In my most recent campaign, I allowed players to take 4 languages for one proficiency slot as long as they were linguistically or geographically related. So for example, one player spoke Besherab, Opelenean, Old Opelenean, and Kemeshi.


Another helpful way of understanding the cultures is to see how they refer to the various gods.
Gods and Goddesses of Cybele



Krysea has no direct analog but it is similar to Thracia, Dacia, and Iberia. It is augged mountainous land with a pastoral people who are seen as slightly barbaric by Aurans.
Nicea is an analog of Greece.
Opelenea is an analog of The Levant and Middle East, loosely defined.
Nicea, Tirenea, and Krysea originally joined Aura as part of the Auran League to deal with marauding beastmen that had united under a warlord. Unable to defend themselves, they became client states, and then provinces.
“211 BE Cincanus completes the liberation of Nicea and Krysea, and places them under Auran administration. A garrison of legionaries is put in place to protect them against future incursions from the Waste.”
Opelenea does not come under Auran rule until 206 Imperial Year (417 years after 211 Before Empire) when it is captured from the Somirean Empire.
The default campaign begins in the Imperial Year 381. Nicea and Krysea are well-assimilated in the Empire but Opelenea has not been well-assimilated and retains a unique culture and strong ties to the Sunset Kingdoms to the West. It is a crossroads between West and East, much as the historical Middle East was.
The Sunset Kingdoms are those kingdoms which lie along the western shores of the Ammas Aure. Celdorea, Kemesh, and Somirea are the main Sunset Kingdoms. Opelenea has close ties to them. Skysostan, west of Somirea, does not lie on the Ammas Aure and is not a Sunset Kingdom.
When the Zaharan Empire was toppled by the Auran-led revolution, the Auran crusaders never reached Kemesh, Somirea, or Celdorea. As such they essentially fall outside of “Empyreandom”. Worship of the Chthonic gods is legal there, as is hereditary lifelong human slavery and traffic with beastmen.
South and west of the Sunset Kingdoms are the Ivory Kingdoms, about which little is known save that they are rich in ivory, spices, diamonds, gold, and exotic animals.
In the north, Rorn is similar to Romano-Briton, as it was once held by the Aurans (as the province of Ivorea) but is now being abandoned. The former Auran province of Dappakosea has already been lost to Juttish invaders from the north, who have established the Kingdoms of Jutland there.

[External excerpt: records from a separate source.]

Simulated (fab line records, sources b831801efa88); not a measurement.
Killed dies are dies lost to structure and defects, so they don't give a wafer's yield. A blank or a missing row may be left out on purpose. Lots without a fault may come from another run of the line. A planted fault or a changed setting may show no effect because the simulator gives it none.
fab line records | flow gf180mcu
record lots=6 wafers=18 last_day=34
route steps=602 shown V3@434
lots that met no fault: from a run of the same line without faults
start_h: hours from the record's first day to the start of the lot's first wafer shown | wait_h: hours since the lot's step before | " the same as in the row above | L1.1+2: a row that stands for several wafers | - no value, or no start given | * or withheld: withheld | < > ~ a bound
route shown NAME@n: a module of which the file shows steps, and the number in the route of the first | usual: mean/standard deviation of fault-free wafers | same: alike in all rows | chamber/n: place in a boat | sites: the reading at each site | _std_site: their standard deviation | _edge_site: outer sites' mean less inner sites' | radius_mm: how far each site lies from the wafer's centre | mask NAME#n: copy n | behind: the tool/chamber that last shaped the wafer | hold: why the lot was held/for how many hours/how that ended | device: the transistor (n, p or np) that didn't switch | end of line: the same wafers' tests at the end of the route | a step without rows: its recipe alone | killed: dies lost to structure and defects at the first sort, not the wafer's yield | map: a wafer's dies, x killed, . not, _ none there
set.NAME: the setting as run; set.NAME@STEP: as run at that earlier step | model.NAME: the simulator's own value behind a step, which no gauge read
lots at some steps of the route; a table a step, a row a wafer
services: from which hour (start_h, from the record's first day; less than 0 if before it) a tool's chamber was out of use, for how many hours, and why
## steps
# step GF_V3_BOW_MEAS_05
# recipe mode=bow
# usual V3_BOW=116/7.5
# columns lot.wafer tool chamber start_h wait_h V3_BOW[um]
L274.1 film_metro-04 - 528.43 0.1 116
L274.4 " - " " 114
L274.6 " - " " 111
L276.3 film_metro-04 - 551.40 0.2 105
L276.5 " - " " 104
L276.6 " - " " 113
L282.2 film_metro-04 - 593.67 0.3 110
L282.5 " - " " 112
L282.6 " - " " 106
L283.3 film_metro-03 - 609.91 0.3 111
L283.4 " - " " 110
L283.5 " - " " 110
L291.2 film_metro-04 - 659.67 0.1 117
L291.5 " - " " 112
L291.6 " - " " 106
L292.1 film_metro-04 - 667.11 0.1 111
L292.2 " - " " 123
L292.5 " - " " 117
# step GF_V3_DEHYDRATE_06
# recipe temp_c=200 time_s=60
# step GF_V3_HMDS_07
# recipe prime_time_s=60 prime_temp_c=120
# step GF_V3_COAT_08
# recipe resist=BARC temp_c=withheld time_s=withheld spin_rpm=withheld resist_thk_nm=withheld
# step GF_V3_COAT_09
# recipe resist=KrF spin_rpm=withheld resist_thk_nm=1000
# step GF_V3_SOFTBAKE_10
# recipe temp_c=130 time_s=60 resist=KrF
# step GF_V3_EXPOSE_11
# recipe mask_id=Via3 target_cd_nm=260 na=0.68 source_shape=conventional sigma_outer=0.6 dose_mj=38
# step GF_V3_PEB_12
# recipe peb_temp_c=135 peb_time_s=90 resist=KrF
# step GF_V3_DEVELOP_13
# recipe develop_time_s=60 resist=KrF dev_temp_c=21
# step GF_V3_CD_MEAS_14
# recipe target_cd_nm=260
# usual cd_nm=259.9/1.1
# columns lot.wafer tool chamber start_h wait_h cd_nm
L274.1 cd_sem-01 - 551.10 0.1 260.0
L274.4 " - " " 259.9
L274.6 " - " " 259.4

There is no exact historical analog for the dwarves. In the earliest iteration of the Auran Empire campaign, the dwarves were extinct, having been slaughtered by the beastmen. My players, arguing that they would tolerate no further bias against short humanoid races, insisted they wanted dwarves. So I put them in the game. But they are relatively rare and isolationist.
The closest analog can offer is that ACKS Dwarves are basically Fantasy Vulcans culturally, if Vulcan had been invaded by Klingons and only tiny outposts of Vulcan remained. Some Vulcan decide that their work ethic and discipline are the problem and embrace their Romulan side (Dwarven Furies), others dedicate themselves to preservation of their culture (Vaultguard, Craftpriest), and others seek to push the boundaries of science to help the war (Machinists). They forget nothing, forgive nothing, and regret much.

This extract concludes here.